The severe weather gripping the US state of Texas will worsen a global shortage of chips, after power outages forced several semiconductor manufacturing plants in the city of Austin to shut down.
South Korea's Samsung Electronics Co, one of the world's biggest chipmakers, as well as Dutch chip company NXP and Germany-based Infineon, two key suppliers to the automotive industry, all shut down their Austin plants.
Cui Dongshu, secretary-general of the China Passenger Car Association, told the Global Times on Thursday that the developments would have a limited impact on Chinese carmakers, because China imports the majority of its auto chips from Europe.
The world's largest contract chipmaker, Taiwan Semiconductor Manufacturing Co (TSMC), told the Global Times on Thursday that "there's no known major impact on operations."
A global shortage of vehicle chips persists, however, leaving some automakers around the world with no choice but to shut down assembly lines. Industry observers warned that the Texas storms may exacerbate the global shortage and result in shortfalls until possibly mid-year.
IHS Markit on Tuesday predicted that the production of 1 million vehicles would be delayed in the first quarter due to semiconductor shortage.

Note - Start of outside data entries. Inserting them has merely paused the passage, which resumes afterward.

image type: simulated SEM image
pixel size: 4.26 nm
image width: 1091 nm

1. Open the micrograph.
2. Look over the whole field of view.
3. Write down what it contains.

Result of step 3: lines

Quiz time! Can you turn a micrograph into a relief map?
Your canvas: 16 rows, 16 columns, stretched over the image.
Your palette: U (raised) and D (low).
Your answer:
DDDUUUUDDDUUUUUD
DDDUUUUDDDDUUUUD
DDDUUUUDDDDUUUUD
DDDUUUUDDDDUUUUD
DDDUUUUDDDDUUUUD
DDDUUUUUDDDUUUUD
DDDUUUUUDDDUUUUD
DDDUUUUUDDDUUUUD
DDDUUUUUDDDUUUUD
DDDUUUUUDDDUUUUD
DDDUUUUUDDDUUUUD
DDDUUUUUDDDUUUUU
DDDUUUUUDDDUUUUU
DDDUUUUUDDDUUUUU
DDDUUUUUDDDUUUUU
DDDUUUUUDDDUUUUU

Responding to the shortage, the Biden administration has held meetings with auto companies and suppliers to identify chokepoints and asked companies to work cooperatively to tackle the problem, including telling US embassies to identify how foreign countries and companies that produce chips can help resolve the global shortage, Reuters cited a White House spokeswoman as saying on Wednesday.
In late January, TSMC said that it was expediting critical automotive products and addressing chip supply challenges affecting the automotive industry as a "top priority."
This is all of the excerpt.